The community targeting the Web has development expertise, and developing Trident in the open would allow them to bring this expertise to bear on the browser's engine, just as it is doing so for .NET.

Opening Trident's development might have further advantages down the line. It's hard to imagine a world where Internet Explorer for OS X is ever a major concern again, but equally, it's not impossible that one day some industrious developers might make Trident work on that platform.

In so doing, they'd make it easier for designers and developers using OS X to test their projects in Trident, without having to use Windows virtual machines or other such heavyweight approaches. It's not going to revolutionize anything, but it could make Trident a little more relevant to a community that otherwise cares little for it.

Although Microsoft has endeavored to be more open about how it's developing its browser, and which features it is prioritizing, that development nonetheless takes place in private. Developing in the open, with a public bug tracker, source code repositories, and public discussion of the browser's future direction is the next logical step.

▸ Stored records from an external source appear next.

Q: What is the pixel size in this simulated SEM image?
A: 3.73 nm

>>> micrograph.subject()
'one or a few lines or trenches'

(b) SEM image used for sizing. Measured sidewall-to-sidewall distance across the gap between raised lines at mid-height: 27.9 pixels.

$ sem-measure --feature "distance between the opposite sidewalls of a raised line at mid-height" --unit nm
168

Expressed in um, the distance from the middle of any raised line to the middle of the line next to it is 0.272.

Speculation is currently rife that with Windows 10, Microsoft will in some ways put Internet Explorer out to pasture. The browser is believed to have a new name, a new shell, new extension capabilities, and a new, streamlined version of Trident, one that has much of its support for legacy Web pages removed.

This represents an ideal time for the company to make this kind of move. With a cleaned up engine representing a new baseline for future development and a range of new developer-oriented extension capabilities, the time is right for Microsoft to stop being the odd one out and open up Trident. Put it on GitHub, track its bugs and development branches in public, make it a peer to WebKit, Blink, and Gecko.